Artstor is making an increasing number of Creative Commons-licensed museum, library, and archive image collections freely accessible to all on its platform. These collections have been selected for their value to the humanities and sciences, making Artstor a central place for researchers to discover and use open images from a wide variety of sources alongside other relevant materials.

Since 2004, Artstor has worked with museums, archives, artists, and scholars to provide high-quality, rights-cleared images for scholarship and teaching. Now, openly available works across disparate institutional sites will be discoverable with an “Open Artstor” label alongside the subscription-based core collections.

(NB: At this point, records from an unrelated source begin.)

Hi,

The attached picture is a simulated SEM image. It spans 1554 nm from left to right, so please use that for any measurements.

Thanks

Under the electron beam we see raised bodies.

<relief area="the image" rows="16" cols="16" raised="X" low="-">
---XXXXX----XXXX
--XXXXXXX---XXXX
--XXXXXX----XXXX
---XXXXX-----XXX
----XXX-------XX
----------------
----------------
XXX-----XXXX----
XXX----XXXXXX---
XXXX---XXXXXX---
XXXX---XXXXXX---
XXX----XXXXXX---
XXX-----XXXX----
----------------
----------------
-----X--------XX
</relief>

Artstor first tested this idea in 2016 when it released a substantial portion of the Metropolitan Museum of Art’s collection on its platform under a Creative Commons Zero license. Now the content has grown to include hundreds of thousands of additional images in collections as varied as Open Artstor: Museum of New Zealand Te Papa Tongarewa, Open Artstor: The Cleveland Museum of Art, Open Artstor: Science Museum Group collection, Open Artstor: Folger Shakespeare Library, and Open Artstor: Wellcome Collection.

As Artstor releases more open materials on Artstor, it also continues to expand the licensed Artstor Digital Library collection. Since its founding, it has provided collections that are not available on the open web, such as licensing a large body of images from the Magnum Photos archive, working with artists’ rights societies like ARS and SODRAC to make images of contemporary works available, commissioningART on FILE and other photographers to document world architecture, and sharing archives created by scholars with the broader community.